Serialization format: hierarchical information encoding

The goal of the format is to include (per image) all annotations in a single, image-like file with consistent representations across all abstractions and information levels. This enables easy transfer, reading, and compactly handling annotations. The following hierarchical structure is chosen, which extends the Cityscapes serialization format.

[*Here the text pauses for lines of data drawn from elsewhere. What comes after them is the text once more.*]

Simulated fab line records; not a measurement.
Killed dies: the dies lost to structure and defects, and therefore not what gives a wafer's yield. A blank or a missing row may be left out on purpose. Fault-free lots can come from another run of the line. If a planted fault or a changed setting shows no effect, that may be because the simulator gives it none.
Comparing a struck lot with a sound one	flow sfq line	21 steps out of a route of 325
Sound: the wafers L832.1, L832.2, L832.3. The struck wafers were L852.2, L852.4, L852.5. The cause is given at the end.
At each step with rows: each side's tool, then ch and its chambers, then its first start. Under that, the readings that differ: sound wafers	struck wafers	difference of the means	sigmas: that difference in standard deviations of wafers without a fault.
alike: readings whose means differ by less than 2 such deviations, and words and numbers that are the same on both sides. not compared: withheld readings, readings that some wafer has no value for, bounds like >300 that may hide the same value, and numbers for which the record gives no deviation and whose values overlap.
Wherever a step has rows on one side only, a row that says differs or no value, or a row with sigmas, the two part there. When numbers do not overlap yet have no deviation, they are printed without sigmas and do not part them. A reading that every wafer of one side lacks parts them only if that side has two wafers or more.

The goal of the format is to include (per image) all annotations in a single, image-like label file with a consistent encoding across all abstractions and information levels. This enables easy transfer, reading, and compact handling of the annotations. The following hierarchical structure is chosen, which extends the Cityscapes serialization format.

Hierarchical Label Format

We encode three levels of labels: semantic, instance, and parts in a single image-like file. Labels for both datasets follow this format. Each pixel in our hierarchical label format has an up to 7-digit universal id (uid) containing:

  • An up to 2-digit semantic id (sid), encoding the semantic-level things or stuff class.

  • An up to 3-digit instance id (iid), a counter of instances per things class and per image. This is optional.

  • An up to 2-digit part id (pid), encoding the parts-level semantic class per-instance and per-image. This is optional, but if provided requires also an iid. Only things parts are covered by this format.

We compactly encode the aforementioned ids (sid, iid, pid) into an up to 7-digit uid. Starting from the left, the first one or two digits encode the semantic class, the next 3 encode the instance (after zero pre-padding), and the final two encode the parts class (after zero pre-padding).

Using the above encoding:

  • 1-2 digit uids encode only semantic-level labels

  • 4-5 digit uids encode semantic-instance-level labels

  • 6-7 digit uids encode semantic-instance-parts-level labels

For example, in Cityscapes-Panoptic-Parts, a sky (stuff) pixel will have uid = 23, a car (things) pixel that is labeled only on the semantic level will have uid = 26, if it’s labeled also on instance level it can have uid = 26002, and a person (things) pixel that is labeled on all three levels can have uid = 2401002.

The format covers parts-level classes for stuff semantic classes using a dummy instance id (iid = 0). Cityscapes Panoptic Parts and PASCAL Panoptic Parts do not currently define any stuff with part-level classes. This is a feature that can be used in future extensions.

Unlabeled/Ignored pixels

We handle the unlabeled / void / ignored / “do not care pixels” in the three levels as follows:

  • Semantic level: For Cityscapes-Panoptic-Parts we use the original Cityscapes void class. For PASCAL-Panoptic-Parts we use the class with uid = 0.

  • Instance level: For instances the void class is not required. If a pixel does not belong to an object or cannot be labeled on instance level then it has only an up to 2-digit semantic id.

  • Parts level: For both datasets we use the convention that, for each semantic class, the part-level class with pid = 0 represents the void pixels, e.g., for a person pixel, uid = 2401000 represents the void parts pixels of instance 10. The need for a void class arises during the manual annotation process but in principle it is not needed at the parts level. Thus, we try to minimize void parts level pixels and assign them instead only the semantic- or semantic-instance -level labels.